Apr 01 2022
Performance | Belly of the Wail: A Score with Tariq Al-Sabir, Freddie June, Sable Elyse Smith and more
Fri | 6:30PM & 7:30PM
Please join us for a series of immersive performances of Belly of the Wail: A Score, a musical composition conceived by Sable Elyse Smith, composer Tariq Al-Sabir, and vocalist and artist Freddie June on the occasion of Beneath Tongues, currently on view at SI. Within the exhibition, the triadic composition functions as another text, a B-side to the exhibition’s forthcoming catalogue, that draws from principles of improvisation and looping to create capaciousness. Its three segments (“The Storm,” “The Belly” and “The Reemergence”) consist of a freedom song written by Freddie June that is continuously stretched and reshaped. The score looks to the essence of wailing, shouting, screaming, inhaling and exhaling, “those things we do with the breath,” writes Smith, that make the unspeakable corporeal, that make life rather than noise. June and Al-Sabir will be accompanied by an ensemble of vocalists and musicians.

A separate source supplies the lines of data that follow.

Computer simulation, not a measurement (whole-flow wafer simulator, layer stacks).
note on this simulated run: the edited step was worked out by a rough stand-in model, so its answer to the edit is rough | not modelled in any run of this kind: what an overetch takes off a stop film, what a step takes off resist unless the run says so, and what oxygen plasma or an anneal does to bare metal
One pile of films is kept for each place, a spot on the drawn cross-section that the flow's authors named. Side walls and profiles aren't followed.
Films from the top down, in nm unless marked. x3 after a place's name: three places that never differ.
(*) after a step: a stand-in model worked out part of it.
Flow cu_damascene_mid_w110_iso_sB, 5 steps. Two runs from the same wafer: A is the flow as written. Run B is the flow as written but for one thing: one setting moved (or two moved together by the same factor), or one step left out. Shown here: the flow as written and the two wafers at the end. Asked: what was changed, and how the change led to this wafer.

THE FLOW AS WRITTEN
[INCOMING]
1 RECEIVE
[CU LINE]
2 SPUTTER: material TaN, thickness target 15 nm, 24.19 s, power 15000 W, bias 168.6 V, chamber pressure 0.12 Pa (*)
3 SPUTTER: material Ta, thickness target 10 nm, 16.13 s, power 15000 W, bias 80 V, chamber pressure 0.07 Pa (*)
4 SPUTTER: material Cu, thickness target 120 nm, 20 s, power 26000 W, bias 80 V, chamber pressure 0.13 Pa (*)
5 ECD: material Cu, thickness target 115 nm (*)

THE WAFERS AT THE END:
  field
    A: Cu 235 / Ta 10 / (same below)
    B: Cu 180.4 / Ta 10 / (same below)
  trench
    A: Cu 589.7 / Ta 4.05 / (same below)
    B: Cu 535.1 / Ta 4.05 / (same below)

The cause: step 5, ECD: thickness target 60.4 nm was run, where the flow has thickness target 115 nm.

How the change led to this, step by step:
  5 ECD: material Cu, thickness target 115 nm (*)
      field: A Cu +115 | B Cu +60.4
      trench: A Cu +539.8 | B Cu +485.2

To RSVP, please email rsvp@swissinstitute.net. Please specify which performance you plan to attend in your message.
Tariq Al-Sabir is a composer, vocalist, music director and producer based in New York with a command over many styles including classical, gospel, jazz, pop and musical theater. He has premiered works at the Shed, Lincoln Center, National Sawdust, Joe’s Pub at the Public Theater. He has been featured as a soloist with the Baltimore Symphony Orchestra, National Symphony Orchestra, Lincoln Center’s Mostly Mozart Festival, Resonant Bodies Festival, Hilary Hahn’s Tsunami Relief Concert, D.C. Jazz Festival, Anacostia Jazz Festival, and the Kennedy Center’s Conservatory Project. Al-Sabir served as music director for the Off-Broadway run of Black Light at the Public Theater and Greenwich House Theater. In 2019, Al-Sabir made his LA Philharmonic debut in the cast of Meredith Monk’s, ATLAS under the direction of Yuval Sharon. He is currently collaborating with Monk on her new evening-length performance, Indra’s Net.
Freddie June, also known as Shala Miller, was born and raised in Cleveland, Ohio by two southerners named Al and Ruby. At around the age of 10 or 11, Miller discovered quietude, the kind you’re sort of pushed into, and then was fooled into thinking that this is where she should stay put. Since then, Miller has been trying to find her way out, and find her way into an understanding of herself and her history, using photography, video, writing and singing as an aid in this process.
Sable Elyse Smith (b. 1986, Los Angeles, California) points to the carceral, the personal, the political and the quotidian to speak about a violence that is largely unseen, and potentially imperceptible. Sable Elyse Smith was included in Marking Time: Art in the Age of Mass Incarceration at MoMA PS1, New York, NY; Grief and Grievance: Art and Mourning in America at the New Museum, New York, NY; and Climate Changing at the Wexner Center of the Arts in Columbus, OH. Most recently, her work was on view at the MIT List Visual Arts Center in Cambridge, MA as part of Colored People Time, which traveled from the ICA Philadelphia. Her work was included in Great Force at the ICA at Virginia Commonwealth University, and solo shows include the Queens Museum in New York, NY and the Haggerty Museum in Milwaukee, WI. Smith was a 2018/2019 artist-in-residence at the Studio Museum in Harlem which culminated in an exhibition at MoMA PS1. Her work has been included in numerous group exhibitions including the High Line, New York, NY, for which she also curated an event at The Kitchen, New York, NY; the Contemporary Art Museum, Houston, TX; SITE Santa Fe, NM; Brooklyn Academy of Music, New York, NY; the New Museum, New York, NY; the Studio Museum in Harlem, NY; Socrates Sculpture Park, New York, NY; and El Museo Del Barrio, New York, NY.